THE MODERATOR: Questions, please.

Q. Prior to the rain delay at 4-All in the second, you weren't having a lot of looks on his serve. You came out of that rain delay, again, Love-30 right away. You break two games later. What changed after that break?
JOHN ISNER: I think I was just able to regroup mentally. Also physically. I mean, it was really humid out there, sweating a lot.

I actually didn't mind that rain delay at all. Went in the locker room, showered, changed, stretched, ate a little. Was very refreshed coming back out there to finish the match.

You know, yeah, you're right. I mean, I was kind of on him definitely a little bit more after the rain delay than I was during the course of the whole match.

Very happy to be off the court. I mean, we could have easily -- you know, if I didn't break at 5-All, we could be 2-All in a tiebreaker right now, not finishing. That would suck (smiling). Right now I'm happy that I'm sitting here.

Q. You mentioned a couple of times Frances just being 19 years old. What was your game like when you were 19? And what advice would you give a 19-year-old John Isner?
JOHN ISNER: My game, I mean, I was in college, my game really wasn't that good. I was hurt a lot, too. I hurt my back in college. Right now the advice I'd give myself back then is just to be a little bit more professional about my tennis. I think that's actually what really turned me on to becoming more committed to tennis was when I got hurt, because I knew that couldn't be the case going forward. Being such a big guy, I needed to work harder with flexibility and strength and all that stuff that goes into, you know, being a good tennis player.

I did not have that at 19. I think that injury my freshman year at college helped a lot.

Q. You won one of your first challenger tournaments in Lexington. Do you remember anything about that experience?
JOHN ISNER: Yeah, I do. I remember a lot about that. I remember, if I could tell you, I beat this guy, Bruno Echagaray, in the finals indoors. No, I didn't, actually. No, that's wrong. Maybe I beat Brian Wilson in the finals.

But anyway, I remember that tournament, and I remember after winning that tournament I was awarded a wildcard into the Legg Mason in D.C., like couple days later, and I made the final. That tournament was huge for me, because I went into the tournament in D.C., ATP tournament there, you know, with some confidence. Also with absolutely nothing to lose. So I was able to put together a few good weeks.

Q. Take us through some of your successes, your wins. Do you feel that excessive match play helped you with where you are now, or were you finding out some other things in your game that are working for you now?
JOHN ISNER: I think the match play, of course, helps tremendously. I said this earlier, I have had a better mental outlook when I take the court, but for sure, ever since Wimbledon I have been playing some very good tennis. Probably some of the best tennis I have played in quite some time.

I have been finishing matches in actually pretty quick fashion. I haven't played a three-set match since Wimbledon, either. I think I have played 12 matches and they have all been straight sets. The one I lost was in straight sets, but still, it's nice and it's saving my body quite a bit. Physically I feel great.

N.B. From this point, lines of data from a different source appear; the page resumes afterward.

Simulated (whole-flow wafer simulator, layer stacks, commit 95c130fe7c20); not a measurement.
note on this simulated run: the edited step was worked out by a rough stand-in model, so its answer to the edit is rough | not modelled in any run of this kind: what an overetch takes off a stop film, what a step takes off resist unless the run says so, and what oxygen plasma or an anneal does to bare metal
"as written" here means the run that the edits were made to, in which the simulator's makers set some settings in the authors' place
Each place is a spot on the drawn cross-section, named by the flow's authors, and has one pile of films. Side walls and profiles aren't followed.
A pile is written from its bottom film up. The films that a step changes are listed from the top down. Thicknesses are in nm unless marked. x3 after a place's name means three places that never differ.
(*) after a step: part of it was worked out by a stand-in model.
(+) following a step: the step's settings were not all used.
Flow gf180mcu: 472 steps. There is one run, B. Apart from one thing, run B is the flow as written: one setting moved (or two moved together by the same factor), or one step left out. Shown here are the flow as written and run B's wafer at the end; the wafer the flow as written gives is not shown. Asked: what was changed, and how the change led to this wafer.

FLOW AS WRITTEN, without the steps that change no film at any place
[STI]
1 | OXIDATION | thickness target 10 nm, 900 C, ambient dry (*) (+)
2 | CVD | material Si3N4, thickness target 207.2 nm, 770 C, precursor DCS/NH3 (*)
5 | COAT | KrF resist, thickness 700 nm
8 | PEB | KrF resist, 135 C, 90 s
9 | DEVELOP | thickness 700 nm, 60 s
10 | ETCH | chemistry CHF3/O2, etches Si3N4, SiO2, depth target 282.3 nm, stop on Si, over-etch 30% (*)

Q. Can you attribute the better mental outlook on anything?
JOHN ISNER: Well, just, you know, just being disappointed at Wimbledon this year, leaving that tournament, very disappointed. I knew I had to get back to work. That's what I did. I continued to work on my game.

But I just, you know, had some sit-downs with my team and some other people and kind of hashed some things out that were bothering me between the ears, and we were able to fix a few things, for sure.

Q. Obviously you have a lot of firepower in your game. I'm wondering, when you formulate game plans, is it just your default to go with a lot of firepower, or how often are you thinking about the other side of the court and maybe what they don't do so well?
JOHN ISNER: I would say mostly I focus on what's going on on my side of the court. I don't really change my game plan too much with the opponent I play.

What I do is pretty straightforward. Of course, try to serve well and, you know, mixing in some more serve-and-volley now, as well. Just trying to play on my front foot as much as possible.

But of course there are a few things, matchup-wise, that I do focus on. I focus on a little bit -- actually, after that rain delay, I was going -- I think I was going to Frances' backhand too much. That's more comfortable for me, hitting backhands crosscourt and forehands inside out. I needed to go to his forehand, which, in my opinion, is his weaker side, because his backhand is world class, and was able to extract a few errors there. For the most part, just focus on what's going on on my side of the net.

Q. Jared next. All-American quarter.
JOHN ISNER: Yeah, I played Jared once. It was on grass a couple years ago, so it's been a while since we played. Can't really take much stock into that match, seeing as it was on grass in a warmup event before Wimbledon. He was two years younger than he is now.

He's playing some very good tennis. It's very impressive to see. He works really hard. Maybe, I don't know if you guys agree, maybe he doesn't quite get the credit that, you know, some of the other young guys that he's with, and he's the highest-ranked one right now.

He's certainly doing all the right things. I see him on the practice court. I see him working on his game, doing stuff in the gym. He has a good team around him. I think Jan-Michael Gambill is obviously doing a very good job for him.

Tomorrow's match will be tough, but I'm playing well, and I expect it to be a very tough match for him, as well. Just look forward to it. It's going to be a good match.

Q. Can you talk more about serve-and-volley. Do you foresee a trend where more people will be doing that? Why do you feel you want to do that more often?
JOHN ISNER: I don't think -- no, I don't see that as a trend going forward. For me, it's a way to shorten the points. A lot of times, you know, when I don't serve and volley, I hit a serve and a floating ball will come back, and I'm like, Crap, I wish I would have serve-and-volleyed on that. That would have been a volley on top of the net. Sometimes it works out the other way, and they put the return at my feet when I do serve-and-volley.

It's just something that I think I should always mix in quite a lot, because it can get my opponents out of rhythm so they're not seeing the same thing over and over again. It's something I have been working on and I'm very comfortable doing, as well. I don't want to shy away from it.